This fellow from Moscow, who was not only sensitive but informed of local enthusiasms, said:

 “Aren’t you upset that there is no Mount Nasir Khusraw?”

To which his Tajik host replied:

 “There is no mountain high enough.”


Please also read interview: Voices: Alice Hunsberger on Nasir Khushraw – Poet of Substance

4 thoughts on “The Mystery of the Missing Mount Nasir Khushraw

  1. It is not enough to simply feel prod about the Piratan of Nasir Khusraw. We sincerely need to follow his teachings and the guidance that he has provided for each one of us and the Jamat collectively.

    Some of his missing poetry is still scattered in the Mountains of Badakshan and the Pamirs. We have to gather his teachings for the coming generations. e.g.


    We need a complete translation of the DEVAN in various languages including English and URU. I am a fan of Alice Hunsberger and I pay my tribute to her for now and always for the remarkable work she has done on the Pir.

  2. I have just found this wonderful site. While having fun exploring it, I came upon this terrific anecdote. The story behind it is that when I was a Visiting Research Fellow at the Institute of Ismaili Studies in London, and had finished my book, Nasir Khusraw, The Ruby of Badakhshan, I was looking for fresh information. So I started asking all the Ismaili students what Nasir Khusraw meant in their lives, and I pursued the questioning even when in Tajikistan. Those I asked at first couldn’t think of anything, but then they would get back to me with something they remembered. The story works exceptionally well in English because there is a popular song with exactly the same line, “Ain’t no mountain high enough…. to keep me from you.”

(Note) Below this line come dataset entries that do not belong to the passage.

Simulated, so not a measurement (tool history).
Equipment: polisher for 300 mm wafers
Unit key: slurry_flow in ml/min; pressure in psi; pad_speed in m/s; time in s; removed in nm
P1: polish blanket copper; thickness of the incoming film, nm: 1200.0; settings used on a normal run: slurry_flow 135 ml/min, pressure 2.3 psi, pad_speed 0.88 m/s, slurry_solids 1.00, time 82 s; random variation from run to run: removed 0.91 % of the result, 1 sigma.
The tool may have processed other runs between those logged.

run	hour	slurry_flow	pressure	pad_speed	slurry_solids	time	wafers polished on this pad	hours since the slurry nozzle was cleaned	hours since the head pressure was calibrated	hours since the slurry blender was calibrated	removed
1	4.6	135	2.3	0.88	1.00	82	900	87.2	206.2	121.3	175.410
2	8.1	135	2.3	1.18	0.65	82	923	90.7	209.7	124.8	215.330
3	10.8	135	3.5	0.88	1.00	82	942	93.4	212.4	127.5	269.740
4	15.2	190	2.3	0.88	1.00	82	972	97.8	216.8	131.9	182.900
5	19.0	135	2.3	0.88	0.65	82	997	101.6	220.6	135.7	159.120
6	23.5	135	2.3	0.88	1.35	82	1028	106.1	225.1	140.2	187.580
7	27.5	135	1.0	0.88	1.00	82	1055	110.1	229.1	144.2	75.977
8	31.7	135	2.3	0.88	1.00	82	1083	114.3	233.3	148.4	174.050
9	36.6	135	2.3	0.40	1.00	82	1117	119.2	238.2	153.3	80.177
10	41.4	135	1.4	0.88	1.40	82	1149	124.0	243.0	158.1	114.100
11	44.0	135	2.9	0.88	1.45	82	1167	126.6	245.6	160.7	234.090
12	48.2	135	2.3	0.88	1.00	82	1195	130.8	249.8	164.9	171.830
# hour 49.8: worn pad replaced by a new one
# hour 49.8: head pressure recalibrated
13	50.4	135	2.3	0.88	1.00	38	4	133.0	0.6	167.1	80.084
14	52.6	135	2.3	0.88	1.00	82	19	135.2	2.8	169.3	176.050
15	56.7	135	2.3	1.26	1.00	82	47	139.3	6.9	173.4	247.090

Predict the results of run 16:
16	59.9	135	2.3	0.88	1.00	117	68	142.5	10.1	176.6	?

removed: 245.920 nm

    My second book for the Institute is with their editors and should come out in 2010, Inshallah. It contains the papers from the 2005 conference in London on the Philosophical Poetry of Nasir Khusraw.

    All the best,
    Alice Hunsberger

    • Being a native of upper Hunza area – where Wakhi is spoken – I am one of the many followers and admirers of Sayidna Nasir Khusraw and turn my face towards him before my Imam. It may look strange for many people, but without Sayidna’s wisdom we would never have recognised our Imam.

  3. Very right very true, there is no mountain high enough to represent our great Peer Nasir Khusraw.